Elliphant
Popular music has long been a sanctuary for odd birds. But even by those standards, Ellinor Olovsdottir, the unforgettable voice behind such singles as “Down on Life” and “Love Me Badder,” is a rare species. “Society very much tried to change me as a kid,” she says of her upbringing in a pre-gentrified rough neighborhood in southern Stockholm. “They said I was wrong and everything I wanted was wrong.” She escaped as soon as she turned 18, and began traveling the world with a backpack, a notebook, and a desire for experience and defiant self-expression. During that time Elli (the name she prefers) discovered music as yet another super-open creative channel in her brain. Fast forward a few years and she’s adopted the moniker Elliphant, signed to Sweden’s Record Company TEN, followed by Dr. Luke’s Kemosabe Records, put out several hype-stoking EPs, starred in an iPad commercial, and is now preparing to release her long-awaited North American debut, Living Life Golden. “The thing that makes my project special is that I never had a favorite genre and I never had a pretentious idea of my music,” Elli says of her unconventional path. “People have their sound. They have their magic that they’re holding onto, their way of doing things. If I looked at myself like that, I could have been broken really quickly. Instead, I am very free.”

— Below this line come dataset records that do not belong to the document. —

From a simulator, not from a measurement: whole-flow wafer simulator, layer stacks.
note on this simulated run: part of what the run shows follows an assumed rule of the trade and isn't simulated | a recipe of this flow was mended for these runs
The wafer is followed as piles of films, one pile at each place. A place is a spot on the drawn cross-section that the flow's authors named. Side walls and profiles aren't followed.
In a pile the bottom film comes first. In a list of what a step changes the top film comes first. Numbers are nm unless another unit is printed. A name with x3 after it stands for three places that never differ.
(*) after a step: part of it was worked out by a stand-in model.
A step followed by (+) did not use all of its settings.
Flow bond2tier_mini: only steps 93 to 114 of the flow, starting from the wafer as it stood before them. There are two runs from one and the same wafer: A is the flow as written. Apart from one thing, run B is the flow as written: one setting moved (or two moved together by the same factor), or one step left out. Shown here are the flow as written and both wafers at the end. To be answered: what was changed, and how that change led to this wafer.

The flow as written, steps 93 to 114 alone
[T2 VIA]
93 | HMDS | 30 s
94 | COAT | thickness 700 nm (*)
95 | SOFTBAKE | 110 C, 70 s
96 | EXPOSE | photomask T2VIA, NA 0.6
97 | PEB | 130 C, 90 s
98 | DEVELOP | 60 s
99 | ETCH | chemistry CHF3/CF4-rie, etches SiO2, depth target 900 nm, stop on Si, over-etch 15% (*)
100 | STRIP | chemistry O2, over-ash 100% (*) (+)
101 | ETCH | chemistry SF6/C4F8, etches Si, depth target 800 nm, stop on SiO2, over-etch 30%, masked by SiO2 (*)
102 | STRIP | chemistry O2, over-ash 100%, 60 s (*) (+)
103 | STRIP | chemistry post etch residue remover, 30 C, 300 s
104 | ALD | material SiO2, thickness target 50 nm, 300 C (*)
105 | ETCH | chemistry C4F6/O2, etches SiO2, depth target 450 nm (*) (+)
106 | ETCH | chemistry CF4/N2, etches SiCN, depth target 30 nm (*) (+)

Elli’s unconventional, free-spirited approach to life and art may set her apart in the pop world, but given the response to her music thus far, it appears to be exactly what the pop world has been waiting to hear. From the moment she released her first single, the deliciously cheeky, lo-fi “Tekkno Scene” to her most recent banger “Step Down,” there’s been an unrelenting clamor to define and categorize her unique, rasta-pop meets hip-hop meets dance hall sound. She’s been compared to MIA, toured the world with Charli XCX, and counts everyone from Diplo to Skrillex to TV On the Radio’s Dave Sitek as a collaborators and creative co-conspirators. And then, of course, there’s Dr. Luke. “He’s a very, very spacey businessman and I like spacey businesspeople,” she says. “I had an opportunity to work with him, I liked him, so I did it.” For Elli, literally everything she does, from what she puts on in the morning — it might be Adidas sandals with socks and gym shorts or a skin-tight, day-glo tank dress — to what she creates in the studio is entirely about gut instinct and feeling. As a result, she has no limits. “I can work with anyone,” she says. “When people go into a session with some really cool musician and are like, ‘Nah, it’s not really my sound,’ I’m like, ‘That’s so weird!’” As long as she’s feeling it, everything is Elliphant’s type of music, and it’s exactly that diversity she showcases on Living Life Golden.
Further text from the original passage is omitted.